FEDERAL COURT OF AUSTRALIA

Hanna v Australian Securities and Investments Commission [2011] FCA 1077

Citation:

Hanna v Australian Securities and Investments Commission [2011] FCA 1077

Parties:

GEORGE KHALIL HANNA v AUSTRALIAN SECURITIES AND INVESTMENTS COMMISSION and STANISLAUS SEBASTIAN, MAUREEN SEBASTIAN, LIM KHOON LENG and JENNY LEOW

File number:

WAD 360 of 2011

Judge:

MCKERRACHER J

Date of judgment:

20 September 2011

Catchwords:

PRACTICE AND PROCEDURE – whether matter should be referred to mediation – two related proceedings – powers and discretion of the Court – lack of consent to attend mediation – whether any benefit to early mediation

Legislation:

Federal Court (Corporations) Rules 2000 r 2.2

Cases cited:

Sebastian v Strongwall International Limited (Deregistered) [2011] FCA 1045

Date of hearing:

12 September 2011

Date of last submissions:

15 September 2011

Place:

Perth

Division:

GENERAL DIVISION

Category:

Catchwords

Number of paragraphs:

18

Counsel for the Plaintiff:

GJ Douglas

Solicitor for the Plaintiff:

Hotckin Hanly Lawyers

Counsel for the Defendant:

The Defendant did not appear

Counsel for the Interveners:

G Clarke SC

Solicitor for the Interveners:

Feinauer Commercial Lawyers

IN THE FEDERAL COURT OF AUSTRALIA

WESTERN AUSTRALIA DISTRICT REGISTRY

GENERAL DIVISION

WAD 360 of 2011

BETWEEN:

GEORGE KHALIL HANNA

Plaintiff

AND:

AUSTRALIAN SECURITIES AND INVESTMENTS COMMISSION

Defendant

AND:

STANISLAUS SEBASTIAN

MAUREEN SEBASTIAN

LIM KHOON LENG

JENNY LEOW

Interveners

JUDGE:

MCKERRACHER J

DATE OF ORDER:

20 SEPTEMBER 2011

WHERE MADE:

PERTH

THE COURT ORDERS THAT:

1.    The proceedings be referred to a Registrar for a mediation conference.

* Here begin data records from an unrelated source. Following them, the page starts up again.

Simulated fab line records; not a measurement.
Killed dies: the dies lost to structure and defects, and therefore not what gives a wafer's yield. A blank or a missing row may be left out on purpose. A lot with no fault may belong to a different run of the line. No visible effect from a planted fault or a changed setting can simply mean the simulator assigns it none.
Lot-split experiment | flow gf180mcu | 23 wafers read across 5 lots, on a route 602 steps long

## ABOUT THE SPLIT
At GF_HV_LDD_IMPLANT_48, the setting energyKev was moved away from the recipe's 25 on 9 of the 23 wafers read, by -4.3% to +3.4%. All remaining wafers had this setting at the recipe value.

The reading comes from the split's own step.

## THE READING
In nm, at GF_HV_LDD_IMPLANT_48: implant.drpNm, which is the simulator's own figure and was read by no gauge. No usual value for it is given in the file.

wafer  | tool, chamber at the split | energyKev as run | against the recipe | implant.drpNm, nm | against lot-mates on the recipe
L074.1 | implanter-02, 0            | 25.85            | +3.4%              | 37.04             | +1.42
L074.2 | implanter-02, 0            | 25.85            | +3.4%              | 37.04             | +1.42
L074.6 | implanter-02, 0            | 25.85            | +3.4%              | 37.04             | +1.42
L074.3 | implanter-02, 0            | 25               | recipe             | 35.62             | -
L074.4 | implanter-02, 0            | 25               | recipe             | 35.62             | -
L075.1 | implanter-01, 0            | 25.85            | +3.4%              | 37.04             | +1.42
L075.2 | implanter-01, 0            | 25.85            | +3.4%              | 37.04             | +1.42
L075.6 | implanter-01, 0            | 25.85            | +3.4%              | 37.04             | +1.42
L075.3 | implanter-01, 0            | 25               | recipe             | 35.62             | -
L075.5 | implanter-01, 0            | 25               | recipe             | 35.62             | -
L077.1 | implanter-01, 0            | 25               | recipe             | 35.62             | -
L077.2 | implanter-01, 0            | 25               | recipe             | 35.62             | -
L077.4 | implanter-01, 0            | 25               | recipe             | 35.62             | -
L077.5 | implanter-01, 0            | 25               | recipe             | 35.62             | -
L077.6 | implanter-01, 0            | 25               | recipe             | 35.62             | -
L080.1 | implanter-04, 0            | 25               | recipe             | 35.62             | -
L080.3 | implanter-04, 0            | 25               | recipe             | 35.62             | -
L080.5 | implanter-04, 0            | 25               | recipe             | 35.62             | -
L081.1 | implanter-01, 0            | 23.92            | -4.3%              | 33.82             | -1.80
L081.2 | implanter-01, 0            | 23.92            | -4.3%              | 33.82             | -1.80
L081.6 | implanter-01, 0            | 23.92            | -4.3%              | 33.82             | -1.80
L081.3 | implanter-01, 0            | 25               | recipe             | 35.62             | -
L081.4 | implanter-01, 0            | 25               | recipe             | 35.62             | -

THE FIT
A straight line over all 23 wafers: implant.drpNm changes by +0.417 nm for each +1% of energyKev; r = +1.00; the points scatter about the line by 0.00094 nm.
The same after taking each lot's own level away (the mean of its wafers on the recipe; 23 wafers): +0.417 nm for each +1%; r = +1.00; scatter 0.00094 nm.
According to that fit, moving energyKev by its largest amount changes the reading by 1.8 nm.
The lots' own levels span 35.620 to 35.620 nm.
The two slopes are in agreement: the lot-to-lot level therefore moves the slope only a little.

2.    The mediation be conducted within one month, the plaintiff to submit a written request to the District Registrar for that purpose.

3.    The presiding Registrar is empowered to conduct the mediation conference and to make such directions as may be necessary or appropriate for the conduct of the mediation.

4.    The mediation is to be conducted on a confidential basis and, except with the express consent of all participating parties, or under order of the Court, any written or oral statements made (including by the mediator) or any documents provided in the mediation process, (particularly anything said or conveyed during the mediation by way of admission), shall not be communicated or otherwise disclosed by a participant in the mediation to a person who was not present.

5.    If a party to the proceedings is not personally present at the mediation conference, a representative of that party may provide a report of the mediation to the party, but the terms of the confidentiality order in the preceding paragraph shall apply equally to that party who shall sign an acknowledgement to that effect which shall be held by a disclosing party and provided to the Court if requested.

6.    If an attending party is not legally represented at the mediation conference, that party may provide a report to that party’s lawyer for the purposes of obtaining legal advice provided that the terms of this confidentiality order shall be accepted as being applicable equally to that lawyer.

Note: Entry of orders is dealt with in Rule 39.32 of the Federal Court Rules 2011.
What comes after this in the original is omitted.